The Importance of Integrating Tax and Investment Advice

As an advisor who works in taxes, it is interesting, and at times infuriating to see the costs some brokers will impose on their client’s portfolios.

The tax piece is important in any investment plan, and unfortunately I see many brokerage created investment plans that appear to be based on what is profitable and convenient, and not what is in a client’s best interest.

The cost to one client in particular I met with were actually staggering given the relatively simple fix that the broker could have employed just by owning the same investments in different accounts. The client was sold over the last year:

  • Non-traded real estate investment trusts held in a taxable account of $45,000

  • An IRA managed portfolio of mutual funds of $250,000

You may be questioning in what ways could a simple portfolio such as this cost the client? Let me count the ways.

One spouse in this relationship is collecting social security disability and a pension while the other makes ~$40,000 per year. They are in the 15% bracket (plus 4.33% state of Michigan), which means they potentially pay 0% on long-term capital gains.

There are several moving pieces here, and the result is the simple positioning of the real estate in the taxable account, rather than in the IRA cost this client an additional $1,275 in federal, state, and increased taxes on their social security income for 2012. For 2013 and future years, the client is on the border of receiving a substantial credit in the state of Michigan that they may lose out on due to the increased income.

Not only that, but the IRA was invested in a third party managed portfolio of stocks and stock mutual funds. The gains in these investments would be taxed at 0%, while the losses would be currently deductible if sold.

My guess is the client would prefer a 0% tax as opposed to nearly 30%.
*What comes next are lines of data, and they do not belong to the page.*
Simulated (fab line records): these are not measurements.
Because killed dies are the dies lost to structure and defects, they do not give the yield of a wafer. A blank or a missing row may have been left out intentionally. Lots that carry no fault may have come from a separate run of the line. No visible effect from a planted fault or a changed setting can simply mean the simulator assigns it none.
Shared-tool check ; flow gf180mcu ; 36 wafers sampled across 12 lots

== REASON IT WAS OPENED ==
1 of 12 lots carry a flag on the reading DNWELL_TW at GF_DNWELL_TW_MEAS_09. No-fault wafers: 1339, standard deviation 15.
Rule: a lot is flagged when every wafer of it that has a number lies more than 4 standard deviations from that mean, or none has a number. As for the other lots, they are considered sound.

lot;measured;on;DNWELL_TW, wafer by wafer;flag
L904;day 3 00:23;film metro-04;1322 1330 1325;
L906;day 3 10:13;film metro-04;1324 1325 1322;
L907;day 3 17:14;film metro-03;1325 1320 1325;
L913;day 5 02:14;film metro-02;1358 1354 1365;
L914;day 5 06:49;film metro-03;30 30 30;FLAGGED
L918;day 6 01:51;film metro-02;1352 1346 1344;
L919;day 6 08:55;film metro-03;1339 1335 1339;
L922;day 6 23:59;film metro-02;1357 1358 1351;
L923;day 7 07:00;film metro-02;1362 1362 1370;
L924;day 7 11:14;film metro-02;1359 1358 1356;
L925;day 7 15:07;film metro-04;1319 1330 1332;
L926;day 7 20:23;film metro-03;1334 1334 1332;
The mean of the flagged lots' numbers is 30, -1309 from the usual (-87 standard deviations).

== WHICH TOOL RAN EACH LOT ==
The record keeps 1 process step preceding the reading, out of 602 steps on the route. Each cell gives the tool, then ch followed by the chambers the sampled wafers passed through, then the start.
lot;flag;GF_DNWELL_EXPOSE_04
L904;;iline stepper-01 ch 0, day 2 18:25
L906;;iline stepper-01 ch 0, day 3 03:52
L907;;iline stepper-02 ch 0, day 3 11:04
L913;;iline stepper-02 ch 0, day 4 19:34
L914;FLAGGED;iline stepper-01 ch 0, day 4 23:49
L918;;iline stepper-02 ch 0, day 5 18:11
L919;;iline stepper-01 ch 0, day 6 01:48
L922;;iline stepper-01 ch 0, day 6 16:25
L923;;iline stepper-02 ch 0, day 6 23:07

Another lost opportunity is that this client could have sheltered their entire taxable account over the last four years by putting the maximum amount allowed into a Roth IRA. At this point that means the additional taxes that could have been completely eliminated, not only for the current year, but for the rest of their lives. The client will likely retire before receiving the REIT proceeds, and at that time will not have the earned income to contribute to a Roth.

Setting aside the taxes for a moment, there also seemed to be no acknowledgement that over 80% of the client’s net worth was already held in real estate properties. What rationale there was for more real estate generating ordinary income taxes at 30% is beyond me.

With all of the above errors, why did the broker not simply put the real estate in the IRA, and purchase the stocks in the taxable account? Having been a broker, I can say for sure the answer is it’s either not convenient or not profitable. An annual $6,000 Roth IRA contribution requires paperwork and additional compliance headaches. It’s much easier to sell a $45,000 REIT.

When implementing an investment plan, especially one that uses products that lockup your money for long periods of time like non-traded REITs, see a fee-only advisor who can look at the big picture, rather than just what may be convenient for that particular broker. As you can see, the cost of a good financial planner can pay for itself over years of unnecessary costs and fees less savvy brokers may not be aware they are imposing on you.